Conversations with Vita allowed me to open up to her and, by this, the trust formed. I started treating her like a real family member and because of that, I felt I could tell her things that generally you’d only tell your family. She’s a great psychologist, so I had trust in what she would do with my character in her following film. Vita portrayed the truth without any false notes.
VD: Before Andrew saw Danger Zone, he didn’t want to watch the entire thing. Nevertheless, I was still trying to persuade him, so he would finally sit on his couch and give it a go.
What did you feel when you watched the film for the first time and you saw all of the close-ups of your family in distress?
AD: In the film, it seemed like I was enjoying myself by being a war tourist. But Vita’s perspective helped me understand how dangerous it was. I never thought that there was a tangible scenario that I might die so stupidly. It’s very selfish for a person to leave your children at home, knowing that you might never come back. So it’s difficult to say goodbye to your kids. But equally, it’s also hard to say goodbye to the children that I met when I was away.
Without going, I wouldn’t have been able to help the hundreds of people I’ve supported. Let’s be honest: it’s a lot deeper than just saying goodbye to your children. And that image sticks with you. Sometimes in life, we do things because we need to do them. And every time I went to a country, which you wouldn’t see, a bit more of me would be left there.
This is a question I’m sure I’m going to get asked lots of times. Am I selfish? It depends: at least I can do everything in my power to show other viewers what the real world looks like. And through the media, now I can tell the story of somebody, whose suffering was depicted in the journey that I’ve taken.
Vita, you mentioned the editing, and Andrew shared his emotional story about his brother. But it wasn’t included in the documentary, while it would have helped the audience to see another side of him. How did you choose which parts to include from the collected footage?
VD: During the editing process, we were thinking about the construction of the movie, and how to tell all these stories, because it’s very difficult when you have so many hours, you have very different materials, and the people must see it only in two hours. You can’t have voiceover everywhere: it’s impossible. We wanted to put so much into our film, but at the same time, we were forced to decide the exact footage and resign from various elements. We spent all day and night in the editing room to get the final (and ideal) result. However, it was very challenging to cut out certain materials.

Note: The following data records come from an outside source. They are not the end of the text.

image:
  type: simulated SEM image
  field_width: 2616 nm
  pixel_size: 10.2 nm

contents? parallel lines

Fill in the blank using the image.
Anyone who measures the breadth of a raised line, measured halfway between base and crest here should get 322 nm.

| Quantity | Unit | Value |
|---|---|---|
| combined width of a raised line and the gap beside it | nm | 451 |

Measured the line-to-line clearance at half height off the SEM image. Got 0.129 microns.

Are you still connected to the place and people you have met? Do you want to continue that relationship?
VD: Yes, we want to make some kind of a new charity with Andrew and other friends. In Danger Zone, you can spot this refugee camp with children. They have no water, or food and would probably die soon, so for us, the main and most important thing is to help them. Directing the film only for profit, especially in a situation like this, isn’t fair.